Anyone have a "little" shooting-method function to share
David L Goldsmith
David.L.Goldsmith at noaa.gov
Wed Nov 8 19:08:17 EST 2006
Hi! I tried to send this earlier: it made it into my sent mail folder,
but does not appear to have made it to the list.
I need to numerically solve:
(1-t)x" + x' - x = f(t), x(0) = x0, x(1) = x1
I've been trying to use (because it's the approach I inherited) an
elementary finite-difference discretization, but unit tests have shown
that that approach isn't working. After a little review, I believe I
understand the problem: near t=0, the thing is like an
advection-diffusion equation with diffusion as strong as advection (a
case I'm sure is treated somewhere in the literature, but not as easily
findable as:) near t=1, the thing is like the advection-diffusion
equation I did easily find treated, namely one where advection
dominates. Based on that treatment, I understand why an FD approach
(with a uniform grid) would fail around t=0, and from there it is easy
to accept that the fact that the thing changes its "nature" over the
course of its "life," implies that (a uniform grid) FD is probably not a
very good approach for this equation anywhere on its domain. I could
try (and maybe will have to) a variable grid FD approach, but I'd first
like to try a "shooting" method (for some reason my intuition is telling
me that in this case this might be more efficient). This is where you
all come in: I understand the algorithm and could (may have to) code it
myself, but if anyone out there already has code for this (in Python
using numpy, and preferably already under test), might you be willing to
share? Thanks in advance,
David Goldsmith
PS: In the interim, I realized that if something like this "pre-exists"

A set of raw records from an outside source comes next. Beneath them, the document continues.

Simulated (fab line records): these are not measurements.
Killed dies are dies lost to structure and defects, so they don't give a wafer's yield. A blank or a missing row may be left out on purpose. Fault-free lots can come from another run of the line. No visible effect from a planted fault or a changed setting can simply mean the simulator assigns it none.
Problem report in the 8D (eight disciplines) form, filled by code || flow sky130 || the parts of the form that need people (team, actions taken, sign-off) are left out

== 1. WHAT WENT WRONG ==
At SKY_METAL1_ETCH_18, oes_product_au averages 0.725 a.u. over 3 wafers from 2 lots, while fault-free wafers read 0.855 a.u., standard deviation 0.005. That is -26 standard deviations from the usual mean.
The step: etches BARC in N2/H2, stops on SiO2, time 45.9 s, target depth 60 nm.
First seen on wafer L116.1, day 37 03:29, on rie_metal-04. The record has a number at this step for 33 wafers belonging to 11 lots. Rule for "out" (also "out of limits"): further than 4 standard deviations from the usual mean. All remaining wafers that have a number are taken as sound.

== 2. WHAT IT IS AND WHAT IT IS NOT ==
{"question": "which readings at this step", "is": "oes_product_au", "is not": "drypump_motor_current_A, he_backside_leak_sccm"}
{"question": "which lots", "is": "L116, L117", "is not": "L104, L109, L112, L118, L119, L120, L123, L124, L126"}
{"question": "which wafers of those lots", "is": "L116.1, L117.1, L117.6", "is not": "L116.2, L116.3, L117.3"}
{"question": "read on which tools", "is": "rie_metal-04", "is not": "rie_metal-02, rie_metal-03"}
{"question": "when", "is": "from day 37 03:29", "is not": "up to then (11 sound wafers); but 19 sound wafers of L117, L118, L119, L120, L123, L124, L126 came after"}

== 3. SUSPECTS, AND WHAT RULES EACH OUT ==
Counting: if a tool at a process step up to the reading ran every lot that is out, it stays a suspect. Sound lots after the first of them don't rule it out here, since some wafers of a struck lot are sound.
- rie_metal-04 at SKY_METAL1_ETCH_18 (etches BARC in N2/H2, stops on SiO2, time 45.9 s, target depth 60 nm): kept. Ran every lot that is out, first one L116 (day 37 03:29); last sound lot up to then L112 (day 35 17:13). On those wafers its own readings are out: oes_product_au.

in a module, that module might be scipy. Sure enough, scipy has
integrate.ode and integrate.odeint; Google-ing scipy: integrate.odeint
help led me to Travis's 2004 "SciPy Tutorial," where I find "There are
many optional inputs and outputs available when using odeint which can
help tune the solver. These additional inputs and outputs are not
needed much of the time, however..." Well, is one of those inputs an
algorithm specifier? Alternatively, is there a "shooting" algorithm
implemented elsewhere in scipy?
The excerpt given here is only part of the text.